This section introduces the usage of execution tools and APIs to implement
quantization and generated model to be deployed on target hardware. The APIs are in the
module pytorch_binding/pytorch_nndct/apis/quant_api.py
are:
def torch_quantizer(quant_mode,
module,
input_args,
state_dict_file,
output_dir,
bitwidth_w,
bitwidth_a)
Function torch_quantizer
will create a quantizer.
Argumentss:
- quant_mode: An integer that indicates which quantization mode the process is using. 0 for turning off quantization. 1 for calibration of quantization. 2 for evaluation of quantized model.
- Module: Float module to be quantized.
- Input_args: input tensor with the same shape as real input of float module to be quantized, but the values can be random number.
- State_dict_file: Float module pretrained parameters file. If float module has read parameters in, the parameter is not needed to be set.
- Output_dir: Directory for quantization result and intermediate files. Default is “quantize_result”.
- Bitwidth_w: Global weights and bias quantization bit width. Default is 8.

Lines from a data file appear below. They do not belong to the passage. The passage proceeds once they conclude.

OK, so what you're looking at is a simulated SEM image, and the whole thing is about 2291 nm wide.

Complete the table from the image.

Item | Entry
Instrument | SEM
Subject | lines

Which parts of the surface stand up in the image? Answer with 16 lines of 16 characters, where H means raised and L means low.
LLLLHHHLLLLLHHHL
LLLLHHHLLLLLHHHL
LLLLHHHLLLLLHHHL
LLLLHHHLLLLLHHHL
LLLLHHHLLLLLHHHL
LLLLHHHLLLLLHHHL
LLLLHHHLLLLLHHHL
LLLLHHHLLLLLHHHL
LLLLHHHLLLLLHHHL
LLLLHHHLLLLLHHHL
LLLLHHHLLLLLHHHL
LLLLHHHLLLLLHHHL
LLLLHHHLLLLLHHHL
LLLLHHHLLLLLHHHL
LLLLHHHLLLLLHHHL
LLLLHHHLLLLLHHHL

- Bitwidth_a: Global activation quantization bit width. Default is 8.
def dump_xmodel(output_dir, deploy_check)
Function dump_xmodel
will create deployed model.
Arguments:
- Output_dir: Directory for quantizapyttion result and intermediate files. Default is “quantize_result”
- Depoly_check: Flags to control dump of data for accuracy check. Default is False.